Originally Posted by ImperialX
I would like to point out that the while on the surface it's a lot more luxurious for us compared to you in your younger days, because the cost of entertainment nowadays is relatively cheap. However, the real important things in our life cost a lot more now. Things such as real estate, health insurance, food, transportation...I can go on.
I don't think it's easier for us nowadays compared to say...the last generation. Yes, I have a decent HD800 setup and I'm only 19, but when am I going to afford my first home? How long will I have to save up for that?
Sorry for the following rant but I get quite fired up when people think that their generation is having it harder than the previous one and start idealizing the past.
Since you live in Australia the cost of an average house is about 7 years of earnings assuming you are an average full time worker. In 1990 it was about 5 years. The major cities have seen about an 80% increase in housing prices since 1990. This data is corroborated by many studies both by the federal government and independent scholars, however none of the "real important things" are valid examples of how the cost has gone up.
Life is easier now than it was before; you cannot just look at housing prices and make a judgment on that alone.
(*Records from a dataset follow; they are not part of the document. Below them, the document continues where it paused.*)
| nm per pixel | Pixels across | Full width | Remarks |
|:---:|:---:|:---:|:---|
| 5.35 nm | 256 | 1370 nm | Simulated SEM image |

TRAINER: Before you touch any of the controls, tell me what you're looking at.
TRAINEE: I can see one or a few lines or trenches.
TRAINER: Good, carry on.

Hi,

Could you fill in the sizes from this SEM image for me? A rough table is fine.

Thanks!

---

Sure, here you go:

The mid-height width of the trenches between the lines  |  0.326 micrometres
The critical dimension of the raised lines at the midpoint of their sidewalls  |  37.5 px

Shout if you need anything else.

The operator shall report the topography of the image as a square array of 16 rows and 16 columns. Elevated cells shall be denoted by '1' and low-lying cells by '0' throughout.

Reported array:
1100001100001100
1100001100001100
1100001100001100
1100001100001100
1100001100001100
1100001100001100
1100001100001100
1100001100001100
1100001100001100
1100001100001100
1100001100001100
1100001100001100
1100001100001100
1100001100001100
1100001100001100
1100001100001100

Underlying assumptions; I will refer to the past as 1990 since since there is a lot of data available from that time, also a "generation" is roughly 20 years. The average adult had a salary of $28,000 (mean); now the average adult earns $73,000 (mean). This is nearly a 300% increase in nominal income from about $500 to about $1400. Interest rates are also substantially lower, in 1990 the Reserve Bank cash rate was over 17%; now they are about 3%.
In 1990 you had a 17% interest rate. The average mortgage in Australia was $71,000. This is about $1000 of repayment a month. It was about 45% of the average wage.
In 2010 the average 7% (CBA). Average mortgage was $347,000. This is about a $2400 repayment (Your HD800 and amp was probably a month's mortgage for the average Australian). This is about 42% of average wage in 2010.
The true cost of a house isn't the nominal value, it's the financial burden to own that house.
A Holden Commodore in 1990 was $23,000 (cheapest V6); now it is $33,000. Thats 82% and 44% of respective mean annual incomes. (Redbook values)
Cost of petrol is higher now but this is more than offset by the much higher income and much relative cost of a vehicle.
Cost of a liter of milk in 1990 was about 85 cents. Now you can buy a liter of Home Brand milk for a dollar or so. You will find that almost no food has increased almost three fold in the last twenty years.
Hard to argue this one. Primary and secondary school has always been free. As far as University education we no longer have full fee paying Undergraduate, however even during the Howard era the amount of full fee paying domestic students was under 3%. Moreover, combined with HECS and FEE-HELP as well as the most expensive band being only some $7k a semester for 3 years (most Honors and 4th years get scholarships), it can hardly be thought of expensive to be educated now in Australia.
CPI data sees a 80% nominal increase in cost of living since 1990. This is far lower than the nominal rise in average worker wage. I didn't bring this up as my first point because I wanted to illustrate how specific goods and services are not any less affordable now than in 1990 (except housing).
It was 6% at the beginning of 1990, by the end of 1992 it was over 11%. Currently it sits are 5%.
If I recall correctly when the HD800 launched in Australia it was well over $2000, now you can find them for $1500. In the early nineties anything imported cost an arm and a leg. I remember having friends in high school that paid over $800 for a PS3 when it came out. I remember going to Dick Smith or the Sony Style store and the cheapest Mini Disc player was well above $500 and the average $10 Sony Earbuds you find now were something near $50.
The cost of living in Australia is definitely not higher and I can go on about other nations to. The middle class is still as large in Australia as it was about twenty years ago. Australian values are still being upheld and morality hasn't gone out the window. Australia's gini coefficient puts it second in the world. Our nominal GDP per capita is amongst the highest in the world (higher than the US) and our PPP is still very much up there as well.
In every objective measure Australia (and most of the industrialized world) has been trending upwards. Please don't act like you are facing hardships that previous generations didn't have to face because that is ignorant at best and entitled at worst.
By the way I am 24 and a student so I am not typing this from an ivory tower with my house paid off and a couple cars in the garage. You and everyone of our generation have it easier than those that came before us and you know what? Our children are going to have it easier than us.